Nearly two-thirds of surveyed entrepreneurs in the U.A.E. report that a lack of adequate banking services is their biggest challenge when setting up a business, according to a new study—with many saying that opening a bank account takes at least three months, sometimes longer.
The study was conducted by the Dubai Chamber of Commerce and Industry (Dubai Chamber) along with the U.A.E. Ministry of Economy and the global consultancy firm Roland Berger, among others. The study surveyed local startups and SMEs, although it is unclear how many companies took part.
After access to banking services, 61% of companies reported that securing finance was their biggest obstacle, a trend no doubt influenced by a tough lending environment for SMEs in the region. Next, a lack of affordable office space was third at 53%. Companies also reported complex procedures, transparency and insufficient guidance from bankers as being significant obstacles.
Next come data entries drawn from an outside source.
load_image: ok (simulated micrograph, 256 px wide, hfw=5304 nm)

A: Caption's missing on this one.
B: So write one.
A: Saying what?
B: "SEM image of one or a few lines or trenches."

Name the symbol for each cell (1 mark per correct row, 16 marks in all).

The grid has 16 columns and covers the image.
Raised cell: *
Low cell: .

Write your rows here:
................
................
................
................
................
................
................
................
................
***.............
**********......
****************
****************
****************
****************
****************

According to the Dubai Chamber, banking and finance issues faced by new entrepreneurs stem in part from “pressure on banks to comply with increasingly stringent regulatory standards to combat illegal activities and second, their sense that emerging companies are not as commercially attractive as other customer segments.” It also lumped a portion of the blame on entrepreneurs themselves, reporting that banking sector players encounter a lack of “awareness from the start-ups [sic] on the basic requirements as a major cause for delays.”
As one potential way to improve access to banking services, the study recommended that banks offer basic accounts designed for new companies, such as accounts that set a limit on transaction amounts or allow for local transfers only.